In article <1139@svx.SV.DG.COM> gary@svx.SV.DG.COM (Gary Bridgewater) writes:
>I switched to dbz in my B 2.11.17 and have noticed a pretty good performance
>improvement for several weeks now. Suddenly, last Thursday my expire
>times jumped from an hour or so to 4+ hours (I keep a 30 day history).
...
>Finally, tonight, I decided I better rethink DBZ so I went into the code
>and found
>    /*
>       Set this to the something several times larger than the maximum # of
>       lines in a history file.  It should be a prime number.
>    */
>    #define INDEX_SIZE 99991L
>
>My history file is sitting at 5Mb, an average history line is ~40 bytes ->
>120,000 lines. OOOPS! I bumped INDEX_SIZE up to 1000003, did an expire -R
>( 30 minutes ), and am now processing articles at a rate of 4-5/minute.

Ok, how about this one?

Dbz also appears to have a nasty habit of not noticing if you have a
duplicate under some conditions.  That is, articles which are still in the
history file at times show up again if they are received twice!

This didn't start happening until we changed to dbz from dbm.  Is there a
fix for it?  We're running "C" News....

--
Karl Denninger (karl@ddsw1.MCS.COM, <well-connected>!ddsw1!karl)
Public Access Data Line: [+1 312 566-8911], Voice: [+1 312 566-8910]
Macro Computer Solutions, Inc.		"Quality Solutions at a Fair Price"

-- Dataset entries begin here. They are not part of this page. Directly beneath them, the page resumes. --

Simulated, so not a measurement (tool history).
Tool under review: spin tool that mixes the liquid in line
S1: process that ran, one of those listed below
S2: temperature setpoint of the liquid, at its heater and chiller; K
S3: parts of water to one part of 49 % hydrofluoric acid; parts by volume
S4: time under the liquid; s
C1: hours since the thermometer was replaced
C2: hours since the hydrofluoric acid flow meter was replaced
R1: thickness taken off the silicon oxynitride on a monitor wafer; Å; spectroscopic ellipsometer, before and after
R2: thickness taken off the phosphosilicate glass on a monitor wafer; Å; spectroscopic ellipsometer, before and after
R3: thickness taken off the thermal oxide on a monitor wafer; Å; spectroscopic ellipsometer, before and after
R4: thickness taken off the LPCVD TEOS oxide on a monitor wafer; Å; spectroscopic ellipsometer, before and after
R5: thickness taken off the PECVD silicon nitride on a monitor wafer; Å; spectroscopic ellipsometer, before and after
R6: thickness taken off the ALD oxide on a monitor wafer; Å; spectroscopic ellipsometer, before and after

zeeff@b-tech.ann-arbor.mi.us (Jon Zeeff) (09/27/89)

>Dbz also appears to have a nasty habit of not noticing if you have a
>duplicate under some conditions.  That is, articles which are still in the
>history file at times show up again if they are received twice!
>
>This didn't start happening until we changed to dbz from dbm.  Is there a
>fix for it?  We're running "C" News....

Do you have the lowercasing of article ids set right?  Can anyone confirm
this?





-- 
Branch Technology            |  zeeff@b-tech.ann-arbor.mi.us
                             |  Ann Arbor, MI

karl@ddsw1.MCS.COM (Karl Denninger) (09/29/89)

In article <9668@b-tech.ann-arbor.mi.us> zeeff@b-tech.ann-arbor.mi.us (Jon Zeeff) writes:
>>Dbz also appears to have a nasty habit of not noticing if you have a
>>duplicate under some conditions.  That is, articles which are still in the
>>history file at times show up again if they are received twice!
>>
>>This didn't start happening until we changed to dbz from dbm.  Is there a
>>fix for it?  We're running "C" News....
>
>Do you have the lowercasing of article ids set right?  Can anyone confirm
>this?

Sure do.  We're using dbz 1.5; I got the new one in the mail from you, but
it is missing the ".h" file.... thus I can't compile that one.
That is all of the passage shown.